One month remains in the baseball season, and plenty of awards-centric drama does as well. Who will claim the AL and NL MVP, Cy Young, and Rookie of the Year crowns? 

Getty Images/Ringer illustration

In exactly one month, MLB teams will play their 162nd and final regular-season games of the 2019 season, and with the schedule’s end comes the end of award angling from the majors’ best players. As we did last year, let’s take the opportunity to survey the six major award races and run through the favorites, contenders, and dark horses for each one.

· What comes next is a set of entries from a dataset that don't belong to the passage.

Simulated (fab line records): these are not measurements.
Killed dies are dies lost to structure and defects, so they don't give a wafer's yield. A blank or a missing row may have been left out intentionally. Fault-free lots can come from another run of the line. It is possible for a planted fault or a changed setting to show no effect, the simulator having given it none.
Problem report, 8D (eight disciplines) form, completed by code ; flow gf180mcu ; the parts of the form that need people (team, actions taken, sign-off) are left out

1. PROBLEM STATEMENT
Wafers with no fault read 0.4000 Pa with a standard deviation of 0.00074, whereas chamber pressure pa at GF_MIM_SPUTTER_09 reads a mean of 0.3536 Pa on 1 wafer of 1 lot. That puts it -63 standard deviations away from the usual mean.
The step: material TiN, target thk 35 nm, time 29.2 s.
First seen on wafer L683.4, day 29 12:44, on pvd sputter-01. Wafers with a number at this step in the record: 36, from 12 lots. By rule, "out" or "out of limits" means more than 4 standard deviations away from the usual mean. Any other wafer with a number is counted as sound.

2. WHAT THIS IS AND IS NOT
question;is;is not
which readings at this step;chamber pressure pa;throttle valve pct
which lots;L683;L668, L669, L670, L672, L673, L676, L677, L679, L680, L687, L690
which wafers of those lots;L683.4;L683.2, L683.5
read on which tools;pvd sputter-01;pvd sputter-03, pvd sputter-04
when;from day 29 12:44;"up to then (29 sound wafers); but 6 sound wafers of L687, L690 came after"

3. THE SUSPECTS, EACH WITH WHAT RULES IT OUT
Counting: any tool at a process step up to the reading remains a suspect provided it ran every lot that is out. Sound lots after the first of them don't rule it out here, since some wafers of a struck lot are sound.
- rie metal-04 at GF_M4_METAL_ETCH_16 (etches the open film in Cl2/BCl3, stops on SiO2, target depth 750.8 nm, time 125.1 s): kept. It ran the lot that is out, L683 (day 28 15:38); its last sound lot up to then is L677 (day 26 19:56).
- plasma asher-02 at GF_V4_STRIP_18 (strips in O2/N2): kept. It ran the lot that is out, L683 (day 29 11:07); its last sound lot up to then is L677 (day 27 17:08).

Last season, three of the favorites with weeks to go won their awards. But late surges from Christian Yelich (.352/.500/.807 in September), Blake Snell (6-0, 1.26 ERA), and Shohei Ohtani (.310/.371/.632) proved decisive in races for the NL MVP, AL Cy Young, and AL Rookie of the Year, respectively. So there’s ample room to maneuver for the players listed below—or even a true dark horse who hasn’t yet entered the conversation. For now, at least, here is how the main races look, as ordered from most basic to most complex. (All WAR figures are through Tuesday’s games.)

AL MVP

The favorite: Mike Trout, Angels OF
The contender: None
The dark horse: None

Forget WAR for a moment. Trout is the MVP by more traditional stats, too, as he leads the American League in home runs and has already reached triple-digit runs and RBI totals. Now fold in WAR and see Trout’s lead in the race grow. At Baseball-Reference, Trout leads AL position players with 8.1 WAR; second-place Alex Bregman (6.4) is closer to 10th place than he is to Trout. At FanGraphs, Trout’s in first with 8.4 WAR; second-place Bregman (6.0) is as close to 16th place as he is to Trout. The Angels center fielder is so far ahead of the field that he could sit out the entire month of September and still be positioned to win the award—his third of the decade.

AL Rookie of the Year

The favorite: Yordan Álvarez, Astros DH
The contender: None
The dark horses: John Means, Orioles SP; Spencer Turnbull, Tigers SP

This race looked like an amorphous blob for months; no AL rookie stood out like members of the NL class, and touted prospects Vladimir Guerrero Jr. and Eloy Jiménez didn’t hit as well as expected. Even a second-half surge has boosted Guerrero’s season total to just a 117 wRC+.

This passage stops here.